Top Down Shooter & Aiming

Hi Everyone,

I posted this in the general forum and realized it was probably the wrong forum. So here we go.

I’ve been scouring around the web for a elegant way to handle elevation changes in a 3D twin stick shooter and need some direction on how best to implement this in UE4 or if it is even a good idea to do. It opens up much needed dynamism but certainly presents some challenges on the back-end.

Valve’s Alien Swarm does this though I haven’t been able to dig in to find how they do it. Basically if there’s an alien on terrain above or below, one can aim with the cross-hairs, and shots automatically angle to reflect this to fire at the target. In most other cases, the shots continue on the same plane as the actor like any twin stick shooter.

Now I see two potential options here though perhaps there’s more:

  1. Shots only angle up or down if the cross-hair is over the enemy.
  • This means aim has to be accurate and no real chance for suppression or environment destruction of objects.
  • I think Alien Swarm uses this method.
  1. If the cross-hair is over a different plane, the shots auto-angle towards that plane.
  • I can’t think of any downsides compared to #1 as it would require accurate positioning.

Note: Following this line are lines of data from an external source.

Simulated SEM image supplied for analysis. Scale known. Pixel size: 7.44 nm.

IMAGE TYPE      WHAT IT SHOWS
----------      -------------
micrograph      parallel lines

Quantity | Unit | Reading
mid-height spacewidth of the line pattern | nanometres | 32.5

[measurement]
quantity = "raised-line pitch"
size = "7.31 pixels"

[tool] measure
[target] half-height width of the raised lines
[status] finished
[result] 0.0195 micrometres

Collision challenges with angle shots will exist so elevation gets the advantage from a cover perspective which is realistic. Are there any other thoughts on this topic?

Thanks!

I think the second approach would be the one I would go for. As a player it would annoy me if my character shoots in a sloping face whenever I do not aim super correctly. And in addition to that I guess it is also easier to implement? For determining the angle of the shot you consitently always take into account the position (i.e. elevation) of the player and the cursor.

Hey MrSlinky.

I’ve done something like this with a current project and tried both options. Ultimately I found it much easier to implement this when I changed from a projectile weapon to a trace instant hit weapon.

I think that the game Torchlight uses your first technique too, and in fact one of the frustrations I had with that game was difficulty in aiming at higher or lower elevations (as says). I abandoned the approach in my own project. I’ve instead gone with your second technique and integrated it with a general interaction system. You could go with a hybrid perhaps, where aim remains on the same plane of the character unless the player holds a button, which enables shots to angle up or down according to the plane the cursor is over.

One issue I’ve found with the second technique is that my characters are always looking down into the ground due to aim offsets. I imagine there’s something simple that can be done in the animBP to avoid that but I’ve not found it yet.

Hope these thoughts helps a little. :slight_smile:

Is there any chance of you posting up part of your solution Kev? I’ve been having issues when trying to implement the elevation changes.

Hey @SithHunter . Sorry for the late response, I don’t check the forum as much as I used to. I don’t have the project any longer but I’m pretty sure what I did in the end was:

1 - Get the impact point under the cursor when fire was pressed.
2 - Run a capsule trace from the player’s weapon to the impact point.

If the trace’s impact point hit world geometry or another obstacle then I’d try to get the first enemy that the capsule hit and the shot would hit them - a limited form of aim assist that avoided the player wasting shots aiming at something too far away. This is possible when using a trace hit weapon, but probably not with a projectile weapon.

My ultimate takeaway was that aiming up and down in a top down shooter was hard to implement and that I’d probably try to keep combat areas pretty flat if I tried to implement a top down game again.

Hope this helps you out a little.

Hey, sorry @kevdotward for not responding sooner. I’ve been tied up and haven’t had much of a chance to really dig into my project until this weekend. I’ll give this a try and let you know how it goes. Thanks for the suggestion!